But there was another kind of flurry in my tweet stream. A lot of the people I follow who blog primarily about parenting were perturbed, not so much by Bastow’s piece itself (I didn’t see anyone asserting that the choice not to have children is not valid) but by the strength of the FUCK YES! response it was getting. There was an implication in the surrounding discourse that the pressure to have children was coming from, or at least upheld by, women who were mothers. And there was also a clear implication that pursuing career and creativity is still requisite on remaining child free, at least for a good long period. It had a whiff of old conflicts about it, and I’m not surprised that there was uneasiness.

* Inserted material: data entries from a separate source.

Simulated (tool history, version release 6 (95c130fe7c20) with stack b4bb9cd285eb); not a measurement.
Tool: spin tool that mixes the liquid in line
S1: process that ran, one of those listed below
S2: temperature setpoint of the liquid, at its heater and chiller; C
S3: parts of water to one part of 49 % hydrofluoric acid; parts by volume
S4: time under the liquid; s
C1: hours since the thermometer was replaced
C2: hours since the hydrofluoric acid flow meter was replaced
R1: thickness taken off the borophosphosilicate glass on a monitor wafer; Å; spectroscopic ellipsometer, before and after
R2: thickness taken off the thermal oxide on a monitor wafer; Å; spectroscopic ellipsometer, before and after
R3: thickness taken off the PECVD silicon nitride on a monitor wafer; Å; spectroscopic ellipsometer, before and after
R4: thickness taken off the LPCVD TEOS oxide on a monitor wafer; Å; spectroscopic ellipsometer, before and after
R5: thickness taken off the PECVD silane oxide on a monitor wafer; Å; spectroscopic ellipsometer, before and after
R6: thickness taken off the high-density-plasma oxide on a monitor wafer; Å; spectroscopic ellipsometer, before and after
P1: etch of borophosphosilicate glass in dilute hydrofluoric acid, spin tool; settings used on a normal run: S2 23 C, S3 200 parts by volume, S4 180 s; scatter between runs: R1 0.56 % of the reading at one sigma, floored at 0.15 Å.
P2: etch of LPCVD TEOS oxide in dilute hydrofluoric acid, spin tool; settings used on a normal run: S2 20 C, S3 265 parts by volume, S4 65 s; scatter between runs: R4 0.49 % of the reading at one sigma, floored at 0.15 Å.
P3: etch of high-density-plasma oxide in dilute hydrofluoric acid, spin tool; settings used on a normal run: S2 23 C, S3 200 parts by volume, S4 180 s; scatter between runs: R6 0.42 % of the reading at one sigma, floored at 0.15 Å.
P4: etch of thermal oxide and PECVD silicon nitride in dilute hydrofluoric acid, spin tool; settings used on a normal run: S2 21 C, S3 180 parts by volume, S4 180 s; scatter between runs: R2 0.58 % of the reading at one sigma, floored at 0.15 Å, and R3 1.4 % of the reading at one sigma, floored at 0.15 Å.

Unfortunately, (though unsurprisingly, given the way news sites generally go) some of the comments on the article were hateful, amounting to either (and I’m paraphrasing) ‘this is why feminism is responsible for everything that is wrong with the world’ or ‘what would you know about life choices, you selfish, barren, immature slut?’ As the writer pointed out on Twitter, it was striking that much of the negativity appeared to come from mothers, when she had explicitly not criticised anyone’s choice to have children.

I suspect Bastow didn’t fully anticipate the effect of raising any issue which carries a ‘mummy war’ vibe. I know from my interest in breastfeeding advocacy that when it comes to any sensitive question about which parents are impassioned, defensiveness and anger are easily stirred. It’s common to blame teh over-emotional wimmenz for this state of affairs but clearly, when a group of people are operating in an environment where societal judgement is harsh, swift and has serious consequences, as modern parents are, it is too simplistic to condemn all such over-reactions. Because whilst Bastow is absolutely right that childbearing is a socially sanctioned choice (for straight, partnered, cis women), what wasn’t within the scope of her piece to address was the ways in which that choice remains unsupported in real terms.

It’s one thing to be handed a cookie for breeding. It’s entirely another thing to be handed actual, concrete assistance, understanding, and genuine respect for one’s mothering and sadly the latter is too rarely in evidence at a societal level. Importantly, there are many parents who get no cookies because they do not meet the criteria of ‘good parent’; that is, they dare to have children whilst being poor, or disabled, or non-white, or queer, or trans, or too young, or too old, or too fat.

I certainly agree with Bastow’s assertion that in the mainstream media the voices of women who are childless by choice are frequently distorted or silenced. But her piece did not speak to me. I feel that, in the spaces in which I move online — in feminist spaces — there is no bravery required to ‘admit’ that one doesn’t want to have children. Rather, there is often a privileging of the voices of non-mothers. There is a continued emphasis on feminism’s relationship to a kind of personal freedom that apparently comes with career, economic success and time that is one’s own: all things that theoretically can be achieved with a baby at your breast and a toddler on your hip but which, portrayals imply, rarely are. In discourse about reproductive rights there is an emphasis on abortion and contraception which far overshadows discussion of fertility treatments, birth choices and breastfeeding rights even though these are also intimately tied up with the core concern of bodily autonomy. In considering the role of blogging in social justice, there is often a devaluing or erasure of those who write about babies and children. The term ‘mummy blogger’ is infantilising, dismissive, and all-too ubiquitous.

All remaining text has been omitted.